Looking at all the recruiting spiels from new pirate corporations similar to the Tuskers, I asked myself again why I wanted to risk starting my own. But as soon as I thought about joining an existing corporation, I found something inside me shying away from the thought of seeing the inactivity behind a glowing reputation, the drama of alliances, the feeling of flying solo again even with a half-dozen "mates" online, and more I won't speak of now.
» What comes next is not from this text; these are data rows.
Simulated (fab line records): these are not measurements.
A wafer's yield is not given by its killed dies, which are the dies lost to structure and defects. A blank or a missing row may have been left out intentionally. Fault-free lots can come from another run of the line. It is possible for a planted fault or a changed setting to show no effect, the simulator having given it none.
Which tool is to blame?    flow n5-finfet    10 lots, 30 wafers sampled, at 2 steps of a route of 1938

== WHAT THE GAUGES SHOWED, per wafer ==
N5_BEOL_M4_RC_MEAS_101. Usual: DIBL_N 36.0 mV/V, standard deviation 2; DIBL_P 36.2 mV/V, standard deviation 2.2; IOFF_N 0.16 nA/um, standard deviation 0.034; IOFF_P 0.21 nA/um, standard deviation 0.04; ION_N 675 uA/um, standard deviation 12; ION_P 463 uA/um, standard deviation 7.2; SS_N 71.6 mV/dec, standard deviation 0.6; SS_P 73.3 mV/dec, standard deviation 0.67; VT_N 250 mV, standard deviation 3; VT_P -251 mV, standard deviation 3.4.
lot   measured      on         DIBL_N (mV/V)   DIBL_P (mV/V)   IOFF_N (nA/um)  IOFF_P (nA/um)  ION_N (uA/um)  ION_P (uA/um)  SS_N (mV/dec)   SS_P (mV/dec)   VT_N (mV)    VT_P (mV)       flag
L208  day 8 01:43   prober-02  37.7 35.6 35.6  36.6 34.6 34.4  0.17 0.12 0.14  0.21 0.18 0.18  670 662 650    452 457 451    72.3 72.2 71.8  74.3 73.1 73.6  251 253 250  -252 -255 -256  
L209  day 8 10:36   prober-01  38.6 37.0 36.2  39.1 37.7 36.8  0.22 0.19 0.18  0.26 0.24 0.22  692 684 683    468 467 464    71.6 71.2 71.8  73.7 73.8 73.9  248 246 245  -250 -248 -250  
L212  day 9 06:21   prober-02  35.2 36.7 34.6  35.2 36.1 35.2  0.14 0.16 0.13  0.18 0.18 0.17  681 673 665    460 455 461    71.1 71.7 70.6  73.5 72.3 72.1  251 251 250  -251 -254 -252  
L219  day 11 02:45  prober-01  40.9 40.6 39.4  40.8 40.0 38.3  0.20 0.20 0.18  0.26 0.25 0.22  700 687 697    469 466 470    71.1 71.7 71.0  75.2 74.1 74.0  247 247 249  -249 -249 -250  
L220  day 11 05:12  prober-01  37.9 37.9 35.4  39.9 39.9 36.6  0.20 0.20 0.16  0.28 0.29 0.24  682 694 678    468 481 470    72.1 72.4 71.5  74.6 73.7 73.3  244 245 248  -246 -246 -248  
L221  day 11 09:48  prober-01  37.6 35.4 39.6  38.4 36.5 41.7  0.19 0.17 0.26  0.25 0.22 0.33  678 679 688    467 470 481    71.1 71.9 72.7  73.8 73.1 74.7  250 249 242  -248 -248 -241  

More surprising than the dearth of applications has been the cornucopia of pirate alliances seeking our membership. Several times a day, the Tuskers have been invited into alliances that would link us up with numbers, skilled pilots, and opportunities that we can only dream about on our own. Some of these alliances are really first-rate; I've flown along on some of their ops, and seen some impressive kills. For the time being, however, we're not considering joining any alliance. First, we like targets, and alliances lead to "blues" in space, off-limits in our hunts. Second, as a corporation we're just forming our own unique identity. I'd like to see what kind of corporate culture develops within the Tuskers before casting us into the shadow of an alliance. Finally, I'm enjoying the professional gang we make up, free of foul language and chest-thumping smack-talk. Maybe later.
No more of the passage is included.